Their particular focus on the following factors in relation to children they identified at 'at risk' and needing additional support, fits with the findings of the present study, for example the moderate concerns we found in relation to about 30% of the sample, the lesser proportions of severe concern (3-5%), the drop in perceived difficulties to 20% (Teacher SDQ) as child becomes 5-6yrs may also reflect effectiveness of pre-school education and care.
- Pre-3 age of child
- Young mothers
- Girls and boys
- Trained teachers
- Responsive interactive teachers
- Communication with parents
- Small proportion continuing to be 'at risk' 2.3%
- 1 in 3 'at risk' of developing learning difficulties at beginning of pre-school
- the reduces to 1 in 5 at end of pre-school
Sylva et al also provide evidence for their claim that 'for all children the quality of the home learning environment is more important for intellectual and social development than parental education, occupation or income. What parents do is more important than who parents are' (Executive Summary, page ii). In the Positive Behaviour Project we found the responding parents to be aware of their children's behaviour, to be concerned to support their children towards sociable behaviours and to be keen to work with pre-school and primary staff towards that end. Sylva found that "1 in 3 children were 'at risk' of developing learning difficulties at the start of pre-school, however, this fell to one in five by the time they started school. This suggests that attending pre-school can be an effective intervention for the reduction of special educational needs ( SEN) especially for the most vulnerable and disadvantaged children" (Executive summary, page iii; Sammons et al., 2002). By contrast Tymms et al (2005) found a lack of evidence for pre-school impact, but evidence supporting the strong impact of home factors.

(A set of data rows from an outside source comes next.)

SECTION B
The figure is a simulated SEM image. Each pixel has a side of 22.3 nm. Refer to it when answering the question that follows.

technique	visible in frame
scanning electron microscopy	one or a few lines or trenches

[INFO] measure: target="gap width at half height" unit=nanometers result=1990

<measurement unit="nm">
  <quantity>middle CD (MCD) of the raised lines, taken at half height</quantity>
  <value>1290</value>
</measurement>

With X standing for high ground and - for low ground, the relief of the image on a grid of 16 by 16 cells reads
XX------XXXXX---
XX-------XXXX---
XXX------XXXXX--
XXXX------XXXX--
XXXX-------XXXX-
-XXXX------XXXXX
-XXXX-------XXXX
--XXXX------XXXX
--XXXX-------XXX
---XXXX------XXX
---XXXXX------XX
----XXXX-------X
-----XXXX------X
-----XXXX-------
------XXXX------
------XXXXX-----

In the Positive Behaviour study both parents and staff held a view that working together in children's best interests was important and provided opportunities for consistency of approach. Sylva reports that "the most effective settings shared child related information between parents and staff" (Executive Summary, page vii). The quality of relationships is emphasised by Sylva et al and also by Harrison (2007) who reports that the feelings a child has about the relationship with their first teacher is statistically related to successful outcomes in primary school. The perceived drop in concerning behaviours in the present study as children engage with pre-school and early primary education may also be attributable to the quality of settings.
Where low expectations, limited adult strategies and poverty combine there is beginning to be a recognition (Brooks-Gunn et al, 2003) of the importance of "understanding of familial and educational processes that underlie change in the developmental trajectories of young children" ( EPPE final report, page 2). Building on the recognition of the importance of practitioners and families being in tune in their approaches towards children's behaviour means adding effective approaches in working with 'hard to reach' families into the early childhood training agenda, to the training priorities identified by staff in this project.
Additionally the Effective Provision of Pre-school Education research found that "…. at entry to pre-school girls generally show better social development than boys, especially in cooperation/conformity and independence and concentration" (Executive Summary, page iii). In the present study findings include that staff perceive boys to exhibit more behaviour in the abnormal categories than they do girls. This is consistent with Stephenson et al's Sydney study in which teachers reported 5% of boys and 2% of girls having serious enough behaviours to "warrant additional management support" (Stephenson et al, 2002, p.233). We find that approaches that are both proactive and responsive to the needs and developmental trajectories of boys are therefore required.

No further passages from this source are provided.